Somewhere along the way, many of us picked up the idea that prayer is a performance — that God grades on vocabulary, and that the saints who pray aloud in church, the ones who sound like the King James Bible with the wind behind it, are the varsity team while the rest of us wait on the bench.

Let me retire that idea in the first paragraph: the most famous prayer in the New Testament besides the Lord’s own is seven words long, prayed by a man too ashamed to look up. God be merciful to me a sinner. Jesus said that man went home justified. The eloquent professional praying across the aisle did not.

And the publican, standing afar off, would not lift up so much as his eyes unto heaven, but smote upon his breast, saying, God be merciful to me a sinner. Luke 18:13

So if you have come to this page because you do not know how to pray, take heart. You are in better company than you think — the apostles themselves came to Jesus with exactly this request: Lord, teach us to pray (Luke 11:1). They had watched Him do it and knew they were looking at something real. He did not rebuke them for asking. He gave them words.

What prayer actually is

Prayer is conversation with the living God — not a ritual to manage Him, not a coin slot for wishes, and not a mood. The Bible uses startlingly homely pictures for it: a child asking a father for bread, a friend knocking on a door at midnight, a widow refusing to leave a judge alone until he acts. Every one of those pictures has the same center: a person who actually expects to be heard.

Ask, and it shall be given you; seek, and ye shall find; knock, and it shall be opened unto you: Matthew 7:7

Notice what prayer is not, in that verse: complicated. Asking, seeking, knocking — a toddler can do all three. The difficulty of prayer was never the mechanics. The difficulty is believing that the door has Someone behind it. That belief is called faith, and even faith the size of a mustard seed is enough to start. If your prayer tonight is “Lord, I am not sure You are listening, but here I am” — that is a prayer, and an honest one, and heaven has heard far worse openings.

How to begin (tonight, in under a minute)

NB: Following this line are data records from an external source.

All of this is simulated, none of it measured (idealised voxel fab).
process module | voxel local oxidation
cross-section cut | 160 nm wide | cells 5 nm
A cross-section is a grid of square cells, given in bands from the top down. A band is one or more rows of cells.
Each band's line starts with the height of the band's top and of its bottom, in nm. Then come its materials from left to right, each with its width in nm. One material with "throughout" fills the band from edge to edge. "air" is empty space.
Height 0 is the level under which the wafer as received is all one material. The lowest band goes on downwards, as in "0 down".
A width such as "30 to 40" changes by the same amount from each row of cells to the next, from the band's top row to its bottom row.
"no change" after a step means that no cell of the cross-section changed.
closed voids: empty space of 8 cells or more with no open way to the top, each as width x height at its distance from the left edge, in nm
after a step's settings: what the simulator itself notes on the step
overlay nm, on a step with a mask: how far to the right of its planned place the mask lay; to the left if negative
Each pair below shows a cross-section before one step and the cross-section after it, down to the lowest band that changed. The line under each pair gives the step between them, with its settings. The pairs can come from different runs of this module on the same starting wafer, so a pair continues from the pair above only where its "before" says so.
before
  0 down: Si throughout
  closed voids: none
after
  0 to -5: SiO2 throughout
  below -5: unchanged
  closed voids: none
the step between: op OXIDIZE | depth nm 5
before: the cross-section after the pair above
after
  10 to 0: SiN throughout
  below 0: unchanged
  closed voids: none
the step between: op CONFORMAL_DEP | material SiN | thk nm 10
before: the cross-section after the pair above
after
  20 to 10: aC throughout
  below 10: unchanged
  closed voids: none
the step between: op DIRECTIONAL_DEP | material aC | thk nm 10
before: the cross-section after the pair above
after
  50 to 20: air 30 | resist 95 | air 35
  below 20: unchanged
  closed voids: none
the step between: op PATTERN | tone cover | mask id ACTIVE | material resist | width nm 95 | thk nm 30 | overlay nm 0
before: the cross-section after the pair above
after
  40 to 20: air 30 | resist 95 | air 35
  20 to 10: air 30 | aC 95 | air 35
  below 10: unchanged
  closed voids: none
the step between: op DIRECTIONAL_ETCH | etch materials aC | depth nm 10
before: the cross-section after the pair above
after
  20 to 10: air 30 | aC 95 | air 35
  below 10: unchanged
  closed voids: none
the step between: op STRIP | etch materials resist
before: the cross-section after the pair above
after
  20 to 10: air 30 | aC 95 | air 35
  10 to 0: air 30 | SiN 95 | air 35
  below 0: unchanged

Find a quiet spot. The edge of the bed works; so does a parked car or a kitchen chair before anyone else is awake. Jesus suggested a closet, not because closets are holy but because audiences are dangerous — prayer performed for people pays out in people’s applause and nothing further.

But thou, when thou prayest, enter into thy closet, and when thou hast shut thy door, pray to thy Father which is in secret; and thy Father which seeth in secret shall reward thee openly. Matthew 6:6

Then speak — out loud or silently, both count. If you need a track to run on, the old pattern many believers use has four plain stops, easy to remember because it spells ACTS:

Close in Jesus’ name — not as a magic seal, but because He is the reason you can approach God at all (John 14:13). Say amen, which simply means let it be so. You have now prayed. That is the whole secret: people who pray are people who prayed once and then did not stop.

The pattern Jesus gave

When the disciples asked for instruction, Jesus gave them the prayer we now call the Lord’s Prayer. It is short enough to pray slowly. It puts God’s name, kingdom, and will ahead of our bread, debts, and dangers — which quietly reorders the heart every time you pray it.

After this manner therefore pray ye: Our Father which art in heaven, Hallowed be thy name. Thy kingdom come. Thy will be done in earth, as it is in heaven. Give us this day our daily bread. Matthew 6:9–11

Pray it as written when you have no words of your own — there is no shame in praying borrowed words; the church has done it from the beginning. And when you want to go line by line and understand what each petition is asking, I have walked through the whole prayer in The Lord’s Prayer, Line by Line.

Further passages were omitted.